Like I said… just passing by.

Not gone, just lurking in the shadows at the moment…

Post Ass Whip…

Well that first week at the new job was an ass whip. But…  It was a good thing.  I like the new job.  The learning curve is MONSTROUS!!!  I’m gonna love some of the challenges.  There is so much to learn and what seems to be a good bunch of folks to work with.

There is much less angst going to work now.  Yeah, I’m kind of a wuss when it comes to dealing with new jobs.  I guess it’s because I want to make a good impression as soon as possible.  I want to be a valuable member of the team right away.  Some of it was the other big changes that came with the job, a longer day and a much longer commute.  I have less personal time during the week since I work a 9-hour day and have every other Friday off.  The Friday thing seems kinda cool, but I’ll have to get used to 10 hours at work plus about an hour round-trip.  I got very used to being 4 miles from work and having the opportunity to come home for lunch on a near daily basis.

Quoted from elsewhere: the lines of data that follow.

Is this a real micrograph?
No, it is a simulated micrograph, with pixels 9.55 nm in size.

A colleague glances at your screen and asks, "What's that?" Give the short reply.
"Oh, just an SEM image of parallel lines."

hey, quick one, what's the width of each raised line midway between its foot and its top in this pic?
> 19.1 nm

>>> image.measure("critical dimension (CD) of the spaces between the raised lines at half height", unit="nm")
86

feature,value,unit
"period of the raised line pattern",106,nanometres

I was actually looking forward to going to work today…

This weekend iRacing hosted the 24 Hours at Spa.  With the new job and a week out of town the week before, I had no chance to prep for this team endurance racing event. But Ridin’ Shotgun Motorsports put a car on the grid and ended up doing quite well.  There were some trials to be sure, but they worked out a podium (3rd place) finish.  Nice going, boys.  I can’t wait until the next endurance race.  I am definitely wanting to get back into iRacing.  I’ve… missed it.

Next on the list of shit to do is get the daughter to college.  I’ll let you know how that goes…

Later 😉

Wandering…

So, a couple things are on the brain…

First,  I have a family member that has been in a bad way for a bit now.  I’ve mentioned this before in another post.  Anyway, the family decided that this person needs more help than they can readily give to keep this person safe.  My family is getting older… and fewer.  This person simply has lost the ability to function safely while alone.  I was Home when the family had to perform one of the “rescues”, if you will.  It was pretty obvious to me that a bit more vigilance is needed.  So, this person is now in assisted living.  I know the place since I had a great aunt in there.  I personally think this was a good idea.  I’m hoping for the best, too.  The situation now allows for a bit of… healing for this person, or at the very least, a chance to enjoy the good times without having to suffer when shit just ain’t working.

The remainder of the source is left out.